FYI only........the last company I worked for paid it’s final year apprentice about $2500.00 @ month, he was in the stages of writing all of the exams. In addition to the $2500.00 a month they offered him an Astar course in Montreal. However, had him commit to a two contract to re-pay for the course if he departed the company for more $$ after his training within the two yr period, prorated of course. We had one guy that was ready to write and he packed it in and went into a different line of work for some of the reasons outlined in this part of the forum. Just out of the blue....I quit and he departed.


It’s a tough industry to belong to, uncompromising management and owners, the regulations structure, long hours, lack of quality pay and incentive and AME’s are required to continue to sign that “maintenance release” knowing in some instances they should not be. Why? Because there is not much else to choose from these days and some of these people have families to look after.

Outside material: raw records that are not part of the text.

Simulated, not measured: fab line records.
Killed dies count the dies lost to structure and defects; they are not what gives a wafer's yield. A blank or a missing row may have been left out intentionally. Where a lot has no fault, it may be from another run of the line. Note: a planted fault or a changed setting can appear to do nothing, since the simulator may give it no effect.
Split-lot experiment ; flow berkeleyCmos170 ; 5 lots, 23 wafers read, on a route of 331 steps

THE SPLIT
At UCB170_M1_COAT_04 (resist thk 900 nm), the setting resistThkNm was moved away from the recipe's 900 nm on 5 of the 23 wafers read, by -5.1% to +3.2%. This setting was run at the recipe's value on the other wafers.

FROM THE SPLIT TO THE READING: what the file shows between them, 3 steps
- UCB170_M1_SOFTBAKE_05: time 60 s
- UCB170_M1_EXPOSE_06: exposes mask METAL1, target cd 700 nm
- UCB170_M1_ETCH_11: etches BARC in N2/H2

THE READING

That was a part of my job that I enjoyed as Q/A, I supported the AME's, apprentices and pilots with their regulatory issuses or safety of flight concerns that management would otherwise elect to ignor. I had no problems what so ever walking into the front office with the MCM/MPM/Ops manual and what ever regulatory information I needed to support the guys in the hanger and in the field. In most cases I won the battle, managed to protect the Pilot, AME, ACA and AMO......it gave me personal satisfaction to know the guys were covered and when they needed help I managed to find a way to get it to them. The small battles that were lost were comprised on, however at all times we remained legal and so did the aircraft flight authority. The big boys managed to get their pound of flesh from me from time to time.........that did not matter to me. The crews did matter.


The corporate world isn’t much better with its better, cheaper and faster philosophy. Outsourcing is the flavour of the past and present decade and the demands on the employee to develop value added and revenue generation strategies to promote fiscal responsibility towards shareholder value for the company was very high. Even when the belt notch is at its last hole one must try to find another notch to tighten even more. However, when there is a change in upper management or the CEO they are the ones that benefited with the huge lucrative packages, nothing substantial to benefit the bottom feeders that contributed more so to the bottom line after sitting on the bubble year in and year out.


Just one guys humble opinion………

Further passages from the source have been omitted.